Stop! Stop the rushing, racing, elbowing to compete in a hyper-wired world whose mantra is to move fast, whatever the direction.
That is the message the “slow movement” has been gently spreading for more than two decades.
“In this roadrunner world, it can sometimes feel like there is no option but to follow the hurrying herd, but there is,” said Carl Honore, whose 2004 book on the movement, In Praise of Slowness, became an international bestseller.
It all started in Italy, with a protest against the opening of a McDonalds’ restaurant led by Carlo Petrini, who went on to launch a movement devoted to “good, clean and fair” food.
Since then Slow Food — as it became known — has spread to 130 countries and spawned countless sister trends around the world, from slow cities to slow money, slow design, slow travel and even slow sex.
There is also slow parenting — the simple art of taking time for one’s children — and slow wear, which promotes sustainable clothes, all carrying a common message into every corner of our lives, winning millions of followers around the world.
“The slow philosophy is not about doing everything at a snail’s pace,” Honore said in an interview. “It’s about seeking to do everything at the right speed. Sometimes fast, sometimes slow and sometimes completely still.”
When the slow guru gave a talk about the philosophy last year, a priest in the audience came up to him afterward and confessed he had just had a revelation: “Lately I have been praying too fast.”
After two decades spent watching the movement grow, Honore now believes it is only a matter of time before it hits the mainstream: “We are at a historical turning point,” he said.
Even high-tech firms — after decades spent driving the acceleration of the global economy — are now recognizing its ill-effects, leading Google, IBM and others to launch a research group into information overload.
Studies by Microsoft and Hewlett Packard, quoted by the movement, indicate modern-day office work with its constant interruptions — by e-mails, phones, text messages — can temporarily slice 10 points off a person’s IQ.
An IBM manager recently launched what he called “slow e-mail” to encourage staffers to use the medium better.
In another sign of the times, British Prime Minister David Cameron has banned cellphones — whether smart or not — from his Cabinet meetings to keep ministers focused on the task at hand.
London-based research estimated that about 20 million people in Europe were ready to give back a chunk of their wages, in exchange for a slice of extra time to relax and spend with their families.

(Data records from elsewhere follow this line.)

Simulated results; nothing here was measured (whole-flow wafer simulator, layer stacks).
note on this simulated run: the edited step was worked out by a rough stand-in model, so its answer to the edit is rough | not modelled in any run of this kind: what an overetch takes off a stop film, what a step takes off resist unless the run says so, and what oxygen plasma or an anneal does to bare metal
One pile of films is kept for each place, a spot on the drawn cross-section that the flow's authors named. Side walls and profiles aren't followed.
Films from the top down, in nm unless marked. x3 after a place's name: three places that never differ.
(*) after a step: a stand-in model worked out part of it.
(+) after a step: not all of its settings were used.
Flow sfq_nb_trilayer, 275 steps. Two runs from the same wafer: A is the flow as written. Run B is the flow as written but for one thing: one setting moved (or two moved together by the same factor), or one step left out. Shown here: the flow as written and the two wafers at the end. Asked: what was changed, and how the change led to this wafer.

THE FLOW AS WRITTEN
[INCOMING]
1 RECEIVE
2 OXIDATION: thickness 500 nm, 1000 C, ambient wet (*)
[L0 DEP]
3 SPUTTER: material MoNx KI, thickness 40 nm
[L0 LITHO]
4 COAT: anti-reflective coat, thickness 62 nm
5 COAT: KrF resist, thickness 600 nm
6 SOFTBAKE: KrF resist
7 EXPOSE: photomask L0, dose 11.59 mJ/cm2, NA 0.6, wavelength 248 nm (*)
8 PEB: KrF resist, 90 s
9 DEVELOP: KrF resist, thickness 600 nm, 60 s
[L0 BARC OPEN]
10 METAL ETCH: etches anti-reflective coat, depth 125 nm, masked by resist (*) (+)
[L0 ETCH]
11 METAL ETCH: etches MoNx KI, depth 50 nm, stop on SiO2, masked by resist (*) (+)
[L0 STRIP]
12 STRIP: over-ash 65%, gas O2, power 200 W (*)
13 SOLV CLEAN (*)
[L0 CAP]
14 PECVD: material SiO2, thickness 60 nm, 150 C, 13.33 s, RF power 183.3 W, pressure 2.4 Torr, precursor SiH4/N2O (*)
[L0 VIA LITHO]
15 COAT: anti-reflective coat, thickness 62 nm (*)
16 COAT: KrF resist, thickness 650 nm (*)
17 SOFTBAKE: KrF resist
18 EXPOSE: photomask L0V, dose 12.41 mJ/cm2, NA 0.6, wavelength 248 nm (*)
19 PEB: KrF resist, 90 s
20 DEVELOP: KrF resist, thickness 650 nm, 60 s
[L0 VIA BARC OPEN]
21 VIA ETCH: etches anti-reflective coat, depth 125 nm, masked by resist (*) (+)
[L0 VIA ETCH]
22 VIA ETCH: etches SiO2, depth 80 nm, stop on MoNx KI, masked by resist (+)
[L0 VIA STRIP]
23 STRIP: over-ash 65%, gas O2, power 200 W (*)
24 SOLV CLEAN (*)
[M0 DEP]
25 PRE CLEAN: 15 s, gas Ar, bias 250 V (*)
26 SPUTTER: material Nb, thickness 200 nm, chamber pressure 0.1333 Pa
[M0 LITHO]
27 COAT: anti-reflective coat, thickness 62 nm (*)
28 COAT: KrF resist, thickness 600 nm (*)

“Speed helped the world tip into modernity two centuries ago, but now it may be driving it into the abyss,” the German philosopher Hartmut Rosa wrote in a recent book.
Slow advocates see the global economic crisis — caused in their view by an obsession with fast growth, fast consumption and fast profits — as the latest validation of their worldview.
“In India, despite the rise of unbridled capitalism, there is a real debate about the dangers of speed. People are not happy about losing their family ties, neglecting their elders,” Honore said.
Even in speed-driven Japan, where there is a word — karoshi — for death through overwork, the Sloth Club was created a few years ago to lift people out of the go-fast culture.
Each year in Austria, the meeting of the Society for the Deceleration of Time gathers scientists, artists, lawyers and experts determined to push the slow agenda.
Five years ago, the concept “Slow” turned up next to nothing when punched into an Internet search engine. Now, Honore said, it produces millions of results as the philosophy spreads around the world.
“People are changing the way they consume,” said Jean Lheritier, the French head of the Slow Food movement. “They’ve had enough of spending their lives stuck in traffic jams, pushing carts down supermarket aisles, but the transformation will take several decades.”